Galilee Glowing: Ancient Land-Contemporary Industry
by Zehorit Heilicher, Tastemaker in Residence
Tuscany? Provence? The rolling hills of grapevines, the gnarly olive trees and the fragrant lavender could have been of those familiar tourist destinations, but no, this was Israel, actually – the Galilee. This region is well known as a historical treasure: scripture refers to it numerous times and archeological sites from a wide range of eras are strewn all over its terrain. On this year’s trip to Israel, I was looking for a different kind of treasure to feed the body, not just the soul. Throughout the centuries, this region was a prosperous agricultural paradise; home to sheepherders and farmers who grew olives and grapes and produced cheese, wine and olive oil. On a mission to discover local authentic Galilean food, I traveled north with my parents in tow.

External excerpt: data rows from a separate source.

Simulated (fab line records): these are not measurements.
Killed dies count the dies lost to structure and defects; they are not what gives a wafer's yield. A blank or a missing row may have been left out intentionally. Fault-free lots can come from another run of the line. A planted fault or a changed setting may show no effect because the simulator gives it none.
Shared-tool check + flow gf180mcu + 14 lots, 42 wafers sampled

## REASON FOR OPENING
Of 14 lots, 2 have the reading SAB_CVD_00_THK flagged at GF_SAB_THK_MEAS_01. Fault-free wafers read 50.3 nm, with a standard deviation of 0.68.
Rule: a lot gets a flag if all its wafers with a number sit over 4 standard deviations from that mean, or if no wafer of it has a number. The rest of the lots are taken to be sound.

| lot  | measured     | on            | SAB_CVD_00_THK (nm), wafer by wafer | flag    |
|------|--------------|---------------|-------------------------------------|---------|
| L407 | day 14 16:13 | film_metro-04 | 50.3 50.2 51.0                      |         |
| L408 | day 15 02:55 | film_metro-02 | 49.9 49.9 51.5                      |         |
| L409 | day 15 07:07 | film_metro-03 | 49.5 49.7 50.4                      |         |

Following the wine and cheese trail we found ourselves in Adir; a vinyard-winery and goat milk dairy. The grapevines and dairy, were literally across the road from the winery – can’t get much more local then that! Mordechai, our host, entertained us with stories of his adjustment to Israeli life after leaving Britain, while pairing Adir’s chardonnay (among other wines) with pungent, aged goat cheese. A similar warm welcome awaited us in Dalton, an adjacent winery with a strong presence in the Israeli market. Amit, who left the Tel Aviv – big city scene for the pastoral vinayard scenery, educated us about wine production, oak aging and aromas. We sampled varietal blends of reds and whites, talked of politics and linguistics and even shared jokes. (Those detriorated in direct relation to the quantity of wine consumed). Rimon, which means pomegranate in Hebrew, resides in the same industrial complex, so driving was not an issue. This winery produces wine and oil from pomegranates. Zohar, a knowlegable young man, welcomed us into a spacious, well designed visitor’s center and proceeded to inform us of the pomegranate health benefits. Again, we sampled a few tastes of dry wine and dessert wine and left educated, yet sober.
The richness, variety and quality of the wine we tasted was surprising and encouraging. Like a great appetizer, the warm welcome we received, paired with the professional skill and knowledge we encountered, peeked our appetite and guaranteed we will be back for more.